Originally published May 25th on my first blog, then Oct 1, 2015 on the more recent blog, and now here.
I discovered in my attempt to research fillets and barbettes, that if you Google “Barbette” you come up with images of a drag queen from the 1920s. Not exactly what I was looking for, but interesting nonetheless.
The next hat I made was a pleated fillet.
Directions I used from http://www.caitlinsclothing.com/
Measure your head with a tape measure and add 1″.
Set the tape measure on its edge on a sheet of buckram, so that it arcs from the selvage of the buckram to the cut side, straddling a corner. Using a pencil, trace this line.
Measure from the corner of the buckram to a few points on the line to get an average measurement. Use this radial measurement to get an even circle-segment drawn on the buckram.
Decide how tall the fillet should be. A good height is 2.5″. Add this number to the radial measurement, and again trace the curve onto the buckram.
Cut the buckram and join together at the short edge to make the fillet.
To cover the coif with pleated fabric, cut out a strip of fabric twice your head measurement, and twice as wide as the fillet is tall, plus seam allowances. Iron this fabric into pleats before applying to the fillet.

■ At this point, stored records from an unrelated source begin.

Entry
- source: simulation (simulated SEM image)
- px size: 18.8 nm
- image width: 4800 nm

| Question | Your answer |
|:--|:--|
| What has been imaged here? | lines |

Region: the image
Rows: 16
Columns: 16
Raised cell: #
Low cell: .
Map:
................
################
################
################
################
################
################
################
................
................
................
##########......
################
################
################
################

Pin the pleats onto the middle of the fillet’s band, all the way around. Carefully fold the pleated fabric over the top and bottom. The pleats may expand or contract because of the angle of the fillet. Pin securely, then baste the covering together on the inside of the fillet.
What goes underneath is the same smaller coif and a barbette.
After a bit of experimentation, I also made a St. Brigitta cap. I’m not entirely happy with the fit–I think it’s too big. I’ll have to keep experimenting. I know I should have tucked all my hair into it, which would change the shape of the hat, too.